Tuesday, March 19, 2013

Can Pope Francis help find the missing Monteverdi operas?

When there were such things as well-stocked classical CD shops, I often used to browse and always looked through the Monteverdi section just in case someone had found one of his lost operas and recorded it without me knowing. I love the music of Monteverdi from Orfeo to the 1610 Vespers, the eighth book of madrigals and the coronation of Poppea.  And he became a priest for the last eleven years of his life! Only three of his eighteen operas survive. I have listened to operas by his contemporaries such as Cavalli and Cesti but they are not in the same league.
 
So I was intrigued to read on the Intermezzo music blog that Cecilia Bartoli believes that they may survive in the Vatican library. Miss Bartoli has a difficult relationship with the church in that she turned down an opportunity to sing at the Vatican because she would not divulge her views on abortion. Her latest CD, Mission, dedicated to the music of Agostino Steffani, Italian bishop and papal diplomat of the late seventeenth century, has numerous bizarre pictures in the accompanying leaflet of Miss Bartoli with shaven head dressed as a bishop!
 
However Intermezzo points out that Pope Francis is an opera-lover so maybe he will be sympathetic to the suggestion. Although there again he may have one or two other things to think about at the minute....

8 comments:

Et Expecto said...

DidI read that all the Vatican archives are to be digitised and made available on the internet? If that is the case, I am sure it will take several years, but you might vind the missing operas.

Rubricarius said...

Not opera but I wonder if good Pope Francis likes that classic from 'The Seekers' - 'The Carnival is Over'?

ScepticalBeliever said...

I agree. Pope Francis may well have other important things to think about; maybe even more important than seeking to find a lost opera!

Fr Michael Brown said...

Rubricarius, maye you have hit on the key to this papacy: the New Seekers may be setting the agenda. I must look up their other song titles. I never can follow what our view of the carnival was.

Rubricarius said...

Optime Dr.B., Is not the problem summed up by New Seekers, original Seekers, Blondie, Abba, Monteverdi or whatever?
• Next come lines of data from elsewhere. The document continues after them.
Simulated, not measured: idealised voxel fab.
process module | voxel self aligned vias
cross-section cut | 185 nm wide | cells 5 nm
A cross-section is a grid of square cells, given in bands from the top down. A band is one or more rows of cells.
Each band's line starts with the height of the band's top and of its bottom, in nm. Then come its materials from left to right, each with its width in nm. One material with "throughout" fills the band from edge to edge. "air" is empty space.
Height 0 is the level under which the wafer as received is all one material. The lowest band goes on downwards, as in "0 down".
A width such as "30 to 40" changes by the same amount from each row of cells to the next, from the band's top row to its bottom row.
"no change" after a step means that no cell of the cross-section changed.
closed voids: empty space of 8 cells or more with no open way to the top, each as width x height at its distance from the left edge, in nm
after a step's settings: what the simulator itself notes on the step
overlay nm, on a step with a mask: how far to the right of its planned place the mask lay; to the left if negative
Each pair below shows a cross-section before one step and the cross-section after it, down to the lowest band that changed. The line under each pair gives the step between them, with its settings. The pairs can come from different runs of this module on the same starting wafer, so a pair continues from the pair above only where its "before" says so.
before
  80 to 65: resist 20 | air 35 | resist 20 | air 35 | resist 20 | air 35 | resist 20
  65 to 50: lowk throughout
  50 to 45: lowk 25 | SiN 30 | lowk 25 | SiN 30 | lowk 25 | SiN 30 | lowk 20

Up until a century ago what a pope did was pretty much laid and one didn't see much difference between them. Along came the twentieth century incumbents and so many saw it as their responsibility to stamp change and 'style' on their incumbencies. Now the variation between modern incumbents is such that it becomes a subject for commentary as soon as a new one gets the job. Good Pope Francis could do anything - almost literally anything - so we shall have to see what comes along. Personally, I am quite impressed by him - apart from his, hopefully former, view on the Falkland Islands.

IanW said...

Perhaps now that the Holy Father Emeritus has a little time on his hands ...

Fr Michael Brown said...

Rubricarius, on further study I find it is the Seekers rather than the New Seekers who sang The Carnival is Over. They also sang I`ll Never Find Another You, What Have They Done to the Rain and Georgy Girl. Sadly none of these, to me at least, offer any clue to the future direction of this papacy so I suspect that this has been a bit of a hermeneutical cul de sac

Fr said...

The 'Pontiff' in that picture with the transvestite diva could do with a rochet and mozzetta to cover that rather creased soutane!